I think you may be missing the concept of 'hydration'. A server side rendered app will deliver the pre rendered markup so that the client has something to immediately display while the framework continues to bootstrap in the background. It makes for much quicker and more efficient first loads, or 'time to first paint'. A SSR website will still be a CSR website after hydration completes.

In addition, many web crawlers are unable to execute JavaScript. So for many single page applications, or CSR as you call them, they appear as a blank screen to less sophisticated crawlers because the content is never loaded. This is an catastrophe for things like SEO. SSR fixes this issue by delivering the content without regard to JS execution for the initial load.

[–] cyclohexane@lemmy.ml 3 points 1 year ago (2 children)

If SEO matters beyond a couple landing pages, I find it unlikely that you would be developing a rich web app with that much reactivity. You are more likely content focused, in which case a static site generator or simpler SSR frameworks are easier and fit the use case much better. Even from a performance perspective, why ship the entire react run time if you do not need it?
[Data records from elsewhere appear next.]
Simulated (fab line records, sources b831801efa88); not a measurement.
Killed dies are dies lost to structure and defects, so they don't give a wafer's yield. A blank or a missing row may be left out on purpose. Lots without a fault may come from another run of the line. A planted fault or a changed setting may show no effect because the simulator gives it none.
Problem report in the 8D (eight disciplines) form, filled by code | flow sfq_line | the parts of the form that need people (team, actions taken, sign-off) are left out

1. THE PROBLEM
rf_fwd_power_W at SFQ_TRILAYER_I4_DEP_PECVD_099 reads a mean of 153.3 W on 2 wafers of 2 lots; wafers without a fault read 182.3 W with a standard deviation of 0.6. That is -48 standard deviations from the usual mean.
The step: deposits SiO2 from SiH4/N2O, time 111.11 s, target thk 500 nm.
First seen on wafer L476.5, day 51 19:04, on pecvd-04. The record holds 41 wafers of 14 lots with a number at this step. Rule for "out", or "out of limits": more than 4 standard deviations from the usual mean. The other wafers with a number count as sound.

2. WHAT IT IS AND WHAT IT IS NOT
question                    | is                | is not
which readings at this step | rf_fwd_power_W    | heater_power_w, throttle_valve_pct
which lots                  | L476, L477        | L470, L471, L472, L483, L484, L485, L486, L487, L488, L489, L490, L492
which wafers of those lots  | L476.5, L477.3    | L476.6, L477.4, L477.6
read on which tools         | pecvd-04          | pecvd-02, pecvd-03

And on the other hand, if you are developing a rich web app with a lot of interactivity, then do you really need SEO beyond a couple (or one) landing pages? You should develop the web app in React CSR and build the landing pages as static sites to optimize SEO. That is a lot easier to me.

[–] zevdg@lemmy.one 5 points 1 year ago* (last edited 1 year ago) (1 children)

The biggest issue is flexibility. What if you don't know if a page is going to need SEO or rich client side functionality when you build it, but then it does later? Do you want to rewrite the page from scratch every time that happens? This is especially true when you're trying to maximize productivity for junior devs on a large team. Are all devs working on the site knowledgeable enough to make the static site vs CSR call correctly when they first start working on every new page? Wouldn't a "Use framework X and we'll figure that part out later" approach be easier for everyone?

Also, what about pages that need both SEO and rich client side functionality. You can choose to limit yourself to only one or the other on any given page, OR you could use hydration to have your cake and eat it too. Maybe react or vue isn't the right abstraction, but if we can come up with a strong enough abstraction, hydration is a really useful general purpose pattern.

[–] cyclohexane@lemmy.ml 1 points 1 year ago

I suppose I just cannot imagine a situation where a rich interactive web app needs SEO that is not solved by having a separate landing page (and such solution not being way better and less effort than alternatives).

React has enough flexibility to be added later on to a project and not take over the entire web page, but only the parts it manages. It can act as a separate island or series of connected islands. So if you start thinking you dont need react but then later decide you want to add it to your non-react site, it should still be easily doable.

[–] kev_handle 2 points 1 year ago

There are many scenarios you'd want seo and a csr. Let's say you want a media player. Tons of interactivity, and lots of content. A landing page isn't going to cut it.

But that's the beauty of a framework like nuxt or next - you don't have to choose. You can have your cake and eat it too so to speak.

[–] lightsecond@programming.dev 6 points 1 year ago (1 children)

React and Vue already have lots of libraries, components, and know-how. You can also move from CSR to SSR and back depending on your requirements.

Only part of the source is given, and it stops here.